The Danger of a Default Judgment. When there is a lawsuit pending for pension division and the SM has not filed an answer, be aware of one important matter regarding entry of a pension division order. Don’t be tempted to get a default judgment for pension division when you’re not clearly in the state of domicile of COL Roberts. If you do get one, here’s what may happen:
- You probably don’t have jurisdiction in State #1 (which is not his domicile) over the pension because you do not have his consent. Unless the SM consents to the court’s jurisdiction, which does not occur in a default divorce and property division, the judge does not have the power to divide the military pension. The only (rare) exception to this is where the court is in a state where the member resides for reasons other than military assignment.
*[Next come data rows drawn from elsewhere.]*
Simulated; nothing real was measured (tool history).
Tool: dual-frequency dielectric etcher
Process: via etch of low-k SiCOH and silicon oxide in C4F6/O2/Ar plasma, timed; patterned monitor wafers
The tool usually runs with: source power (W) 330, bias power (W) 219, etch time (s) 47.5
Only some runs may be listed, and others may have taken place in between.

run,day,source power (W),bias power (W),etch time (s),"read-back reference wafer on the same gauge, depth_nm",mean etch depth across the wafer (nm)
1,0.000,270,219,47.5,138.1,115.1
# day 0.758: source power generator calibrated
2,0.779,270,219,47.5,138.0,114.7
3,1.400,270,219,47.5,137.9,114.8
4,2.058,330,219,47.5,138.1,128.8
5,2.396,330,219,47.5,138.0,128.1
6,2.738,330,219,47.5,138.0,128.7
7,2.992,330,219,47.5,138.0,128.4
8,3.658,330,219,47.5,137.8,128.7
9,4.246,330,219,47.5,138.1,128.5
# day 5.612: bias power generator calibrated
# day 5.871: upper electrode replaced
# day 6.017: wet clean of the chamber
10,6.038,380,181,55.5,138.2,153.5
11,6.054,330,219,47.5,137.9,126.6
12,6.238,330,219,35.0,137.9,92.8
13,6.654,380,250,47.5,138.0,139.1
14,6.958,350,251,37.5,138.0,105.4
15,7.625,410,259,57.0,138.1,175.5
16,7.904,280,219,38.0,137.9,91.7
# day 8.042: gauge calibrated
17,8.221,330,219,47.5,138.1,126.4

- DFAS will examine your “perfectly good” military pension division order and then reject it for lack of jurisdiction.
- This will probably make your client very unhappy -- in terms of lost time, lost payments of pension, and wasted attorney’s fees.
- You will then probably try to sue him elsewhere, in State #2, since you can’t “fix” this order.
- And this will likely be his state of domicile.
- But you’ll have to hire an attorney there and Mrs. Roberts will wind up paying a second retainer to a lawyer in order to “do it right” this time (or you may wind up paying the retainer if she starts talking about malpractice or a bar grievance).
- And after you’ve engaged the attorney, you may find out that you cannot get pension division there. The opposing attorney will invariably argue that Mrs. Roberts went to court in State #1 where she got the court to assert jurisdiction over the pension and to divide it.
- And therefore State #2 cannot do it over again. Exclusive jurisdiction was acquired earlier by State #1. A second state cannot also assert jurisdiction over the division of the pension after the first state has already divided it. Opposing counsel will probably succeed in her motion to dismiss, and your client will have lost any rights to military pension division.
Type of Pension
The pension rights contemplated by USFSPA involve nondisability "longevity retirement" under 10 U.S.C. 1401-12, not retirement for disability under 10 U.S.C. 1201-21. In Mansell v. Mansell[vii] the U.S. Supreme Court in 1989 held that VA disability compensation is not divisible under USFSPA, and that the states may only divide “disposable retired pay” as that term is defined in USFSPA. This means that COL Roberts, by electing disability pay instead of retired pay, may defeat Mrs. Roberts’ claim to his pension benefits. A short summary of the system is found in “The Servicemember’s Strategy.”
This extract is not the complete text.